The Supreme Court has unanimously dismissed an appeal finding failure to serve a claim notice on a landlord did not invalidate the transfer of the right to take over management of a block of student flats.

Tenants sought to acquire the right to take over management of their block of converted flats through the formation of a right to manage company. The RTM company is required to serve a claim notice to acquire the right to manage the property on each person who is a landlord under a lease of the whole or any part of the premises.

The RTM company, Tudor Studios Management Company Limited, incorporated by the tenants, served the claim notice on the freeholder and the management company but not on A1 Properties, which was also a landlord, in an ‘inadvertent’ omission.

The First-tier Tribunal held that the Tudor’s failure to serve the claim notice on A1 did not invalidate its claim as A1 ‘has no management functions in respect of the Property under either the superior or immediate lease’. A1 appealed to the Supreme Court after its appeal in the Upper Tribunal was dismissed.

Lord Briggs and Lord Sales, with whom Lord Hamblen, Lord Leggatt and Lord Stephens agree, said: ‘The correct approach in a case where there is no express statement of the consequences of non-compliance with a statutory requirement is first to look carefully at the whole of the structure within which the requirement arises and ask what consequence of non-compliance best fits the structure as a whole.’

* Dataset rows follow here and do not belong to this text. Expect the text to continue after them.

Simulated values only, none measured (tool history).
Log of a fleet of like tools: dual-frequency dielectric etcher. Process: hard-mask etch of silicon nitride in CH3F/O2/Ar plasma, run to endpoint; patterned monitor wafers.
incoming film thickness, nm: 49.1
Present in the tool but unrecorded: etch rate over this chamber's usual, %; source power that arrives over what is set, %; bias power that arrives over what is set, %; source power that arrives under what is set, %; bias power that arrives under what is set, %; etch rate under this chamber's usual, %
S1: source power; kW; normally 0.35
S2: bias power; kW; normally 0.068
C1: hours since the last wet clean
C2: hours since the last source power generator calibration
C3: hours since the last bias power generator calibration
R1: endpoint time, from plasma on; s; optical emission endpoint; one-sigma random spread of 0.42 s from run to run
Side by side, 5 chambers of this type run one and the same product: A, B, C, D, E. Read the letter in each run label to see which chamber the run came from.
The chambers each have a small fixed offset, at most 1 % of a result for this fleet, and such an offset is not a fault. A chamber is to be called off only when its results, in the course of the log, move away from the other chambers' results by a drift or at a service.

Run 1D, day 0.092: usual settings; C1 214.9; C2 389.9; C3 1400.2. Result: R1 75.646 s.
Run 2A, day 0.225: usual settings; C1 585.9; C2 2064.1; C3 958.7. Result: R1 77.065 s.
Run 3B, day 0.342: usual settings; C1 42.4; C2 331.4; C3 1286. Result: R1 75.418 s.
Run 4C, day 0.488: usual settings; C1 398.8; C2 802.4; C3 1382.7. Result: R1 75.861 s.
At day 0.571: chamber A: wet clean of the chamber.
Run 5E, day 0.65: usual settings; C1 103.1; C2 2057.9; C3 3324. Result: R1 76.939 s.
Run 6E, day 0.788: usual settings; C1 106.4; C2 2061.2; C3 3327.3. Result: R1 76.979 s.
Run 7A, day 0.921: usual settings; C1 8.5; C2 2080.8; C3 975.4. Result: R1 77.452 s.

In A1 Properties (Sunderland) Ltd v Tudor Studios RTM Company Ltd, the judgment said the ‘simplest way to provide a legal formula to give effect to Parliament’s intention’ when a claim notice is not served on a visible landlord or stakeholder ‘is that the failure renders the transfer of the right to manage voidable…but not void’.

The ruling added: ‘It is voidable unless, or until, the tribunal approves the transfer scheme, as the outcome of the resolution of the dispute as to entitlement caused by a counter-notice by a person actually given a claim notice, or as the result of an application by the RTM company under section 85. If the scheme is disapproved by the tribunal, the RTM company will have to start again in any event.’

Lauren Fraser, senior associate at Charles Russell Speechlys, said the judgment followed a ‘commonsense’ approach. She added: ‘Following a series of cases which appeared to move away from the doctrine of strict adherence to statutory requirements in notices in property cases, the Supreme Court has today confirmed the direction of travel and provided some helpful signposts for approaching non-compliance with statutory procedure.

‘This is a “commonsense” approach and aligns with anticipated changes in the legal landscape.

‘The government has indicated that it intends to adopt the proposals of the 2020 Law Commission reports which recommend a much more simplified approach to the statutory procedure for the acquisition of statutory rights, which will have a huge impact on property notices and their effects.’